3. I thank Henry Baker for the thesis plug, but if anyone is crazy enough
to actually read it, it is worth noting that there has been progress in
the world of garbage collection since then, and this affects the
collector-compiler contracts that might be interesting. In particular, I
think the Bartlett conservative-compacting collector is a wonderful thing,
and now (unless I were trying to implement a persistent store, like Eliot
Moss et al at U Mass) I would only propose variations on conservative
stack scanning. There's at least two interesting ways that the compiler
can help. For unannotated stacks, it can ensure that if there is a
derived pointer to X which is live, then there is a "bare" pointer to X
also visible to the collector. This is all that is necessary to prevent
incorrect collection. The second approach is slightly more aggressive,
but not much. If the compiler is going to take the trouble to ensure that
there is a bare pointer to "X" visible if a derived pointer is in use,
then the compiler could also emit some sort of a frame descriptor that
identified all locations holding bare pointers (it knows where they are,
right?). The collector only needs to scan the identified pointers, though
the objects so identified still may not be relocated (this is an ever-so-
slightly-different sense of conservative -- the B-W collector must be
conservative both because it isn't sure if it sees all pointers, and
because it isn't really sure if it is seeing a pointer or an unlucky
non-pointer -- this collector would know that it sees pointers, but it is
almost certainly not seeing all pointers).

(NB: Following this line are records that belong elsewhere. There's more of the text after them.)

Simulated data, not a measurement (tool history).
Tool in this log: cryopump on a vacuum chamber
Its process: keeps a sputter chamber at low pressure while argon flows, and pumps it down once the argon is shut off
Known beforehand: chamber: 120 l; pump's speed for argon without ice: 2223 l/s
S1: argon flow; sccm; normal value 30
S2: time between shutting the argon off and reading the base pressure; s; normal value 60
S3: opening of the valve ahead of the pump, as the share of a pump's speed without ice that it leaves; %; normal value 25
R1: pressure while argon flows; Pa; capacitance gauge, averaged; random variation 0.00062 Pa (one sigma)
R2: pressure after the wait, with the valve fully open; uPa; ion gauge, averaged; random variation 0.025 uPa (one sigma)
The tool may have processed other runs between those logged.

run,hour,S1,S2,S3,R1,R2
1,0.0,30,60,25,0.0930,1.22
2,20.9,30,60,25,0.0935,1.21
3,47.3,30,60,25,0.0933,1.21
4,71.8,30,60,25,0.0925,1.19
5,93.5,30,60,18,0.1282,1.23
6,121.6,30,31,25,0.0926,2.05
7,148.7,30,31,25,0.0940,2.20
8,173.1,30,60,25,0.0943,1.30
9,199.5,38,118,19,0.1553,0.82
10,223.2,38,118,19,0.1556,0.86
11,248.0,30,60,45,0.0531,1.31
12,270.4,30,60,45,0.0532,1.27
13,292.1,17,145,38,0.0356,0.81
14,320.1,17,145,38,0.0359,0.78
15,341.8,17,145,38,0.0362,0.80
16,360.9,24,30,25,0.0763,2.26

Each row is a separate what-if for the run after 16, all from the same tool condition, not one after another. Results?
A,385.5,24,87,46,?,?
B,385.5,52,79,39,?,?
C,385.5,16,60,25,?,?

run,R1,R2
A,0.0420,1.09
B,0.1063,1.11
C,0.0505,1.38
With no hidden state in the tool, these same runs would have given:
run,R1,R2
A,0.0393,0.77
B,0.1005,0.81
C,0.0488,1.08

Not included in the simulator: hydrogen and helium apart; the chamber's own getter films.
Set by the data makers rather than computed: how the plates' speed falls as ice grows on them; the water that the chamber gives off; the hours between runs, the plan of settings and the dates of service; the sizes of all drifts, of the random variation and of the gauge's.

My suspicion is that the second approach has certain other advantages with
respect to testing, in that the compiler is actually making explicit
assertions about the state of pointers -- I can imagine instrumenting the
object code to verify this information, for example.


4. There are a number of other ways that things can "go wrong" besides the
hidden pointers. How wrong they can go depends upon the collector that
you use -- things go much further wrong with a compacting collector, for
instance. Here's one example I haven't seen mentioned yet (this is taken
straight from my dissertation, back in 1987): If you have a compacting
collector, and you allocate an aggregate, you had better be sure (as an
implementor) that its fields are all initialized to "sensible" values. Of
course, it is highly likely that the programmer is going to turn right
around and initialize it again with some "real" values. That means that
the first ("sensible") initialization is ALL DEAD CODE, right? Any
optimizer with its salt would eliminate it, right? OOPS.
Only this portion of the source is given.